Accelerate your Exploratory Data Analysis with Pandas Profiling

Accelerate Your Exploratory Data Analysis With Pandas-Profiling

Exploratory Data Analysis is tedious. Automate the process and generate detailed interactive reports with a single line of code using Pandas-Profiling

Sukanta Roy

Apr 19 ·8min read

ZjAveuq.jpg!web

Photo by Lukas Blazek on Unsplash

When starting a new data science project, the first step after getting your hands on the data set for the first time is to understand it. We achieve this by performing Exploratory Data Analysis (EDA). This includes finding out the data type of each variable, the distribution of the target variable, number of distinct values for each predictor variable, if there is any duplicate or missing values in the data set etc.

If you have ever done EDA on any data set (and I assume you have as you are reading this article), I don’t need to tell you how time consuming this process can be. And if you have been a part of many data science projects (be it in your job or by doing personal projects) you know how repetitive all these process can be. But with the Open source library Pandas-profiling that doesn’t have to be the case anymore.

What is Pandas-Profiling?

V7fiaeA.jpg!web

Photo by Juan Rumimpunu on Unsplash

Pandas-profiling is an open source library that can generate beautiful interactive reports for any data set, with just a single line of code. Sound’s interesting? Let’s take a look at the documentation to get a better understanding of what it does.

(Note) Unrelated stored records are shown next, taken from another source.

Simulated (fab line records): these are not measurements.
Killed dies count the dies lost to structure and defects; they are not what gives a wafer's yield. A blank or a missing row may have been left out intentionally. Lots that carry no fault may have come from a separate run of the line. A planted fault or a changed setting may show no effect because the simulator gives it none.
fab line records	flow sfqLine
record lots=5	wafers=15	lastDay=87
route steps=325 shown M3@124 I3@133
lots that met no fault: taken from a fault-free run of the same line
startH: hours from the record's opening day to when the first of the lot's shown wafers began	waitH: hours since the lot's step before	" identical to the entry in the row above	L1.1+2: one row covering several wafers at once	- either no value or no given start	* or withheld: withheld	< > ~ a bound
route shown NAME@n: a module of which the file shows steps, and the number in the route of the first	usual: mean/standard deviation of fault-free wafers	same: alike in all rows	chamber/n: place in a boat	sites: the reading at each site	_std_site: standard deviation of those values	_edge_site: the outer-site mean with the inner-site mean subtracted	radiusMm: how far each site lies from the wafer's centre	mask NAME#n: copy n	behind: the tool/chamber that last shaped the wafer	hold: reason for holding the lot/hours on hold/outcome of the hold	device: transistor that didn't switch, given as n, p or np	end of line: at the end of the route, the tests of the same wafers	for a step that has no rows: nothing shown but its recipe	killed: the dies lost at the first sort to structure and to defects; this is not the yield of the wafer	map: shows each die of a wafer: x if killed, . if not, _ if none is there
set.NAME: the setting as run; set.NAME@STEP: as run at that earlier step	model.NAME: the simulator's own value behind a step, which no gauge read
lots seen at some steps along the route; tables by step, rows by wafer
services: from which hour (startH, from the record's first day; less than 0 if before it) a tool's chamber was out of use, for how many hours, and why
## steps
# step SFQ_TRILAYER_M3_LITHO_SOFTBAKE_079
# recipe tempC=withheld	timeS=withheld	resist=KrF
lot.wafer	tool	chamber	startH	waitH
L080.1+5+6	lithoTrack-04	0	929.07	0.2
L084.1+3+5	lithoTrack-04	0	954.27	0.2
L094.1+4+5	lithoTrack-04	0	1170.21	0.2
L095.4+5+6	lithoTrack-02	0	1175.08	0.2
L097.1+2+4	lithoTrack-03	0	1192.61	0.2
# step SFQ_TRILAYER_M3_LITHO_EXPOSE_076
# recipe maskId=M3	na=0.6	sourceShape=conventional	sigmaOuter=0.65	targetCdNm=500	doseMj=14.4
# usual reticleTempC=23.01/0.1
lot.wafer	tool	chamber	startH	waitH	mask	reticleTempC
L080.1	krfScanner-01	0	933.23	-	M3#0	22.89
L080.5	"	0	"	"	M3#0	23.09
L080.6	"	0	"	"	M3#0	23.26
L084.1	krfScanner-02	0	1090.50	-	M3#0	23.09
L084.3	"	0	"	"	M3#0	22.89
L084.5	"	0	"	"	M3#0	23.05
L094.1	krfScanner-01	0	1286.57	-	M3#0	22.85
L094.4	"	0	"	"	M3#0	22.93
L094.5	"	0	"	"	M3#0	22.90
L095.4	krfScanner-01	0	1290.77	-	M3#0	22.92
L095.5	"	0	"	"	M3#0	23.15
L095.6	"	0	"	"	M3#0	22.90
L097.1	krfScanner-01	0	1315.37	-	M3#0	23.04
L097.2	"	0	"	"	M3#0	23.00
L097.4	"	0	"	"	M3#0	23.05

Pandas-profiling generates profile reports from a pandas DataFrame . The pandas df.describe() function is great but a little basic for serious exploratory data analysis. pandas_profiling extends the pandas DataFrame with df.profile_report() for quick data analysis.

For each column the following statistics — if relevant for the column type — are presented in an interactive HTML report:

Type inference: detect the types of columns in a data frame.
Essentials: type, unique values, missing values
Quantile statistics like minimum value, Q1, median, Q3, maximum, range, inter-quartile range
Descriptive statistics like mean, mode, standard deviation, sum, median absolute deviation, coefficient of variation, kurtosis, skewness
Most frequent values
Histogram
Correlations highlighting of highly correlated variables(Spearman, Pearson and Kendall matrices)
Missing values matrix , count, heatmap and dendrogram of missing values
Text analysis learn about categories (Uppercase, Space), scripts (Latin, Cyrillic) and blocks (ASCII) of text data.

Now that we know what pandas-profiling is all about, let’s see how to install it and use it in a Jupyter Notebook or in Google Colab in the following section.

Install Pandas-profiling:

Using pip

You can install pandas-profiling very easily using pip package manager with the following command:

pip install pandas-profiling[notebook,html]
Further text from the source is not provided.